Section C

Great Ideas

Some of the most important inventions of the past 2,000 years may surprise you.

Want to get rich? Become famous? You don't have to be a film star or a basketball player or a musician. You can do it by becoming an inventor. Over the past 2,000 years inventors have created machines and articles that have changed the world.

And it's not just the big ideas like computers, printing presses and steam engines (蒸汽机) that become big things.

Just think how the past 2,000 years would be different without these "small" big ideas:

It's a clean sweep

In 1871, American inventor Ives McGaffey realized that if you turned an air pump (气泵)the opposite way, you would have a machine that could pick up dirt. He called his machine an aspirator(吸气器). The huge device was powered by a steam engine.
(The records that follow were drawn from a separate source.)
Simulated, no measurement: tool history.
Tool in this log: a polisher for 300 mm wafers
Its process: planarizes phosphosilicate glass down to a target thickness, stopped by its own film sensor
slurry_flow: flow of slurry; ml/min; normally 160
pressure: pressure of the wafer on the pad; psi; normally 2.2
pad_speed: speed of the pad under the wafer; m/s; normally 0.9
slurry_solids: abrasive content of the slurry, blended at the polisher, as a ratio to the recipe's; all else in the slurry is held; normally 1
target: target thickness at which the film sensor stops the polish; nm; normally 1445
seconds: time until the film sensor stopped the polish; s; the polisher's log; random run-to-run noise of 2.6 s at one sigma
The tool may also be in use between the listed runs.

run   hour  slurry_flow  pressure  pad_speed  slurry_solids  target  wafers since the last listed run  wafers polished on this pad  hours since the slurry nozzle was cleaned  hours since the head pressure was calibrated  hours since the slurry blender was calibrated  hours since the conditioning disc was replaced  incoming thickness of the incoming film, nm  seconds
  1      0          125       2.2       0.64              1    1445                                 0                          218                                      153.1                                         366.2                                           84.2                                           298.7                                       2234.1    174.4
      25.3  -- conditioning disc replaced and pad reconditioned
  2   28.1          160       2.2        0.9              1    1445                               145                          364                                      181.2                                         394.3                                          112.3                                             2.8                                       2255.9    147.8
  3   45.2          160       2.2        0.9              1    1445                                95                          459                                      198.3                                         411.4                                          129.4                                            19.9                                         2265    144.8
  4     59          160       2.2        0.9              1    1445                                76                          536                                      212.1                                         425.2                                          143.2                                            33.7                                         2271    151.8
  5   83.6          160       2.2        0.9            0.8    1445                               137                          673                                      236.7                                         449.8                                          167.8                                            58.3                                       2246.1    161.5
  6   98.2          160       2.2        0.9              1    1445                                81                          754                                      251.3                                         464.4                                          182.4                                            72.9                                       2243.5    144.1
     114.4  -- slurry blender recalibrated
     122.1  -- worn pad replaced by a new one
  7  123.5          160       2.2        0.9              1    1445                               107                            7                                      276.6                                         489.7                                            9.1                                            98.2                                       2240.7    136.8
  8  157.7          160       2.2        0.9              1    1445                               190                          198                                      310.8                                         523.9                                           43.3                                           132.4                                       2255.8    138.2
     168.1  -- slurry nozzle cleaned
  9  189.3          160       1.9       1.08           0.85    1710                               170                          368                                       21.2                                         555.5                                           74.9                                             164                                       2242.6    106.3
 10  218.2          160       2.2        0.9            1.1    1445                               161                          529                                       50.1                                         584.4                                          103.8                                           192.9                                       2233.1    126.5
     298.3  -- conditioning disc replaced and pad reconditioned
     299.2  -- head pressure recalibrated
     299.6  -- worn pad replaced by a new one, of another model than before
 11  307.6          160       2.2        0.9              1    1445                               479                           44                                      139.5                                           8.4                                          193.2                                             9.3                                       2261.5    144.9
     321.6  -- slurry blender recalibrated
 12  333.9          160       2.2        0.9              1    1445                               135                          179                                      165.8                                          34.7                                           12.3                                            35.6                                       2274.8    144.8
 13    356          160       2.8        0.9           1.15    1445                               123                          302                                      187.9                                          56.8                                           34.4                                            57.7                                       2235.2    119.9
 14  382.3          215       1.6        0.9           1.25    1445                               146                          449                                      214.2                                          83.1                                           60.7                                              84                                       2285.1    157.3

Another American, James Murray Spangler, designed a much lighter machine in 1907 with an electric engine. He sold the idea, now called a vacuum cleaner(真空吸尘器),to a man named William H. Hoover. The company is still making Hoover vacuums and we're a little bit cleaner for it.

Stuck on you

Inventors get interested when they find out people don't like the way something works.

One day in 1923, young lab worker Richard Drew from the Minnesota Mining and Manufacturing(制造)Company heard workers in an automobile body shop complaining. It seems they could not find the right kind of tape to put on cars while they painted them. Either the tape stuck too much and ruined the paint job or it fell off too soon and the paint ran onto another part of the car.

Drew spent two years creating a tape that stuck just enough. We know it now as masking tape. But Drew wasn't done. In 1930, he created a see-through, water-proof(防水的), cellophane(薄膜)adhesive(胶粘剂). The company called it Scotch tape and started selling it by the ton.

Accidents can work wonders

In the late 1940s, engineer Percy L. Spencer of the Raytheon Company was experimenting with high-frequency(高频率)radio waves. These had been used to find enemy planes and ships in World War II. Spencer noticed the waves had made a chocolate bar(块)in his pocket soft. Could these waves be used to heat food?

Spencer soon invented the microwave oven(微波炉), which made millions of dollars for Raytheon and millions of bags of popcorn(爆米花)for kids everywhere.

Geniuses need not apply(应用,努力)

Alexander Graham Bell was a teacher of the deaf. He did not know much about electricity. That was probably a good thing because most electricity masters did not think a voice could be sent over a wire. In three years of day and night effort, Bell figured out how to send sound over a changing electric current. He got his patent(专利)on the telephone on March 7, 1876. It is one of the most valuable patents ever given by the U.S.

Keep your trousers on

In 1907, engineer Gideon Sundback got interested in improving a "hookless(无钩的)fastener(扣件)" patented in 1893. It was supposed to do away with the tiring work of buttoning the many buttons on clothes of the day. But the fastener did not work well.

For years Sundback lay awake half the night trying to solve the problem. In 1913 he designed a hookless fastener that worked. But no one made much money on the invention until a Canadian businessman decided to call it a "zipper(拉链)". Soon millions were sold every year and trousers everywhere stopped falling down.

Now that's a tiny — yet BIG — idea.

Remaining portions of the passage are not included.